Biggest, smallest, fastest, slowest....

July 9, 2009

Why are we so obseesed with “ests”?

Recently, on a birding egroup I belong to, there’s been a discussion on what the smallest bird in India is. I don’t know if the

Fire-Breasted Flowerpecker

and the

Tickell’s (Pale-Billed) Flowerpecker

are ever likely to meet each other, and if they do, whether they will start a fight over who’s the smallest bird in India…but their fans are certainly slugging it out, one putting forward the claims of Mr FBFP, and the other, those of Mr T(PB)FP.

As usual, Shyamal made a sensible observation, and here’s my response to him. The words within double asterisks are his:

The idea of smallest, strongest etcetera are ill-defined concepts whose main purpose seems to be for National Geographic and their ilk to make long-winded episodes on.

Thank you, Shyamal. I was just thinking out something along these lines and as usual, you said it much better!

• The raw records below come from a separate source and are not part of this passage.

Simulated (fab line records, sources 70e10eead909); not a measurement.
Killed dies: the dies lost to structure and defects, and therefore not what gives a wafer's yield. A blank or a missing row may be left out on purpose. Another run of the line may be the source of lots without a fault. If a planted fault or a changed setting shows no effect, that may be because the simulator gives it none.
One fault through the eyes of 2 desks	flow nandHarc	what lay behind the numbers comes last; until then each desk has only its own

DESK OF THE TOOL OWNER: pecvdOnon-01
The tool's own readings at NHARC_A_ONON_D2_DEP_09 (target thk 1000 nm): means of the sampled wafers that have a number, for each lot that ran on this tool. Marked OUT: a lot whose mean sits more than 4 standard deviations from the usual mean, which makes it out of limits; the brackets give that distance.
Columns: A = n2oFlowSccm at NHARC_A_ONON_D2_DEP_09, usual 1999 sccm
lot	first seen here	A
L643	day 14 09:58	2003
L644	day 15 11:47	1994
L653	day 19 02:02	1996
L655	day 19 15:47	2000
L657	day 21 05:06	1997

What I was thinking was, suppose I sight a VERY fat Firebreasted Flowerpecker, or a Pale-Billed Flowerpecker which has just paid its income tax ( interesting, the contrast between the fire and the paleness in these two tiny birds!) r, the former would be bigger than the other…so I personally prefer to leave these “superlatives” to the experts…and that was before you let us know just how a bird is actually measured:

The length measurement as most of you will know is based on putting the fresh killed specimen on its back and stretching its head back and measuring the bill tip to tail tip, depending on how this is done, the position of the spine and the state of tail moult, it can vary a fair bit.

Ooh, what a terrible way to measure a bird! I am certainly glad the height of human beings is not measured this way, after killing them…

** it is probably not worth attempting to determine this to great surety when any defining measurements can vary so much.**

Reminds me of the Afro-haircut-sporting young man who was asked his height, and he said,” Before haircut, or after?”

**To see how “iffy” most of these “records” are, see a scientific attempt to settle such questions with regard to the insects http://www.entnemdept.ufl.edu/walker/ufbir/ http://www.entnemdept.ufl.edu/walker/ufbir/chapters/index_subject.shtml

**

Those links show just how interested human beings are with superlatives…it’s interesting to speculate why we are so interested in what the ultimate form of something is. Even when an aircraft crashes, the headlines always like to say “the worst in recent aviation history”…and often, it’s accompanied by a list of crashes, often rated by magnitude! And how they rate the crashes is anyone’s guess.

I was asking my knowledgeable friend, AMS, of Delhi, about these birds, and his words made a lot of sense to me: “Flowerpeckers are amongst the smallest birds in India.”

…And who knows… suddenly another

Ramana Athreya

will arise, and discover a bird that’s half the size of the flowerpecker…so, let’s say, “flowerpeckers are amongst the smallest known birds in India, and leave it at that!